9.30 a.m.      Prepare the challah dough, knead and leave to rise in a warm place (for 2-3 hours)

10.00 a.m.    Make the cinnamon apple pie and put in the oven

10.30  a.m.    Make the egg and onion. When cool, cover with plastic wrap and refrigerate

11.00 a.m.      Start preparing the ingredients for the cholent: Chop and fry the onions, peel and chop the potatoes.

11.30 a.m.      Wash and tear salad leaves for a simple green salad. Place in zip lock bag in the fridge ready for a quick assembly. Make your favourite salad dressing in a jar.

11.45 a.m./12 noon       When cooked, remove the cinnamon apple pie from the oven and allow to cool.

12 noon           Plait the challahs and leave to rise  30 – 60 minutes (Depending on how your challah dough is rising, you might make the cholent first or plait the challah first)

12.15 p.m.       Assemble all the cholent ingredients in the cholent dish, cover with a brown paper bag or baking paper. Bring to the boil on the stove top and once boiling, put the dish in the                                  oven at 130C/300F for 2 hours.

1.00 p.m.       Egg wash the challahs and bake for 45 mins, till golden brown. (If you only have one oven, remove the cholent and cook over a medium-low heat on the stove top until the oven                               is free again)
1.45 p.m.          Set the table for Shabbat lunch. Put your dill pickles into a serving bowl and refrigerate.

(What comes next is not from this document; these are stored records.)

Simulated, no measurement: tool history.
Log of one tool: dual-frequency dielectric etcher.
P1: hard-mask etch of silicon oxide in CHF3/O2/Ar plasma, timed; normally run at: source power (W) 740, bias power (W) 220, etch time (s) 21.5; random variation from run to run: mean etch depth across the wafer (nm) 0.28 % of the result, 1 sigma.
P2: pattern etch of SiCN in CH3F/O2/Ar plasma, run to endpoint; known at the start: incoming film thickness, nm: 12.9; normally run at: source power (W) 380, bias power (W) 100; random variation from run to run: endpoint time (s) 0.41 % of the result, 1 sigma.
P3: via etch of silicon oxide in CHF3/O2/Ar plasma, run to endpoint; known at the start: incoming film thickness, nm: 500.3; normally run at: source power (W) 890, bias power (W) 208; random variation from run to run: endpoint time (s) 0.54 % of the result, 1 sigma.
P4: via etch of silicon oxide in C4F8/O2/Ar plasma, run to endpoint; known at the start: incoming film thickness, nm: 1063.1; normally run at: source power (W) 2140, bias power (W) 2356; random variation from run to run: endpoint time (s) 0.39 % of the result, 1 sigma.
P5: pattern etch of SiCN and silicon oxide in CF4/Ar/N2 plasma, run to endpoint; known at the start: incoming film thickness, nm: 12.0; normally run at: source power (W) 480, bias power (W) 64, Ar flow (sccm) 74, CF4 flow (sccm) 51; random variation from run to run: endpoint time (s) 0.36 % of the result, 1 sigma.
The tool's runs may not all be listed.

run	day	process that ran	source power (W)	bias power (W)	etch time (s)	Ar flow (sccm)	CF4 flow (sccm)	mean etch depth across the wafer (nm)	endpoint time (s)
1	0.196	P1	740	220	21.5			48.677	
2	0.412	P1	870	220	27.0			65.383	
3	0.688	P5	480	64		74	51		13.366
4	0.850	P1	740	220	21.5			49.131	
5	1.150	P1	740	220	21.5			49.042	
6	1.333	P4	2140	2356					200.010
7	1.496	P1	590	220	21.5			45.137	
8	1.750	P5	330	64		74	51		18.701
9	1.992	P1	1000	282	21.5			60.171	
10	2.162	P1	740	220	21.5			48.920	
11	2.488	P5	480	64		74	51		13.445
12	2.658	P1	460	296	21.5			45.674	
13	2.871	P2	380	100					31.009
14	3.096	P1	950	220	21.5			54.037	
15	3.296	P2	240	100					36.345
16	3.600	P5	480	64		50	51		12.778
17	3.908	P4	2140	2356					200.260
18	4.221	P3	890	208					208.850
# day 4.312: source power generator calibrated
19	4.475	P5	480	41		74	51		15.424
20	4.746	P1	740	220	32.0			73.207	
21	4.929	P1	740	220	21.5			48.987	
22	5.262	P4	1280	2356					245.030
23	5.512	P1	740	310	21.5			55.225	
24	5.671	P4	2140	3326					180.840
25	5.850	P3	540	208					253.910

2.45 p.m.          (or 2 hours after you put the cholent in the oven)
Turn the oven (with cholent) down to 100°C (200°F). Continue to cook overnight until 12 noon/1 pm Saturday, checking from time to time

3.00 p.m.            Place the cinnamon apple pie on a serving plate, cover with cling wrap and store in a cool place until Saturday lunch. (As long as it is in a cool spot it will not need refrigeration.)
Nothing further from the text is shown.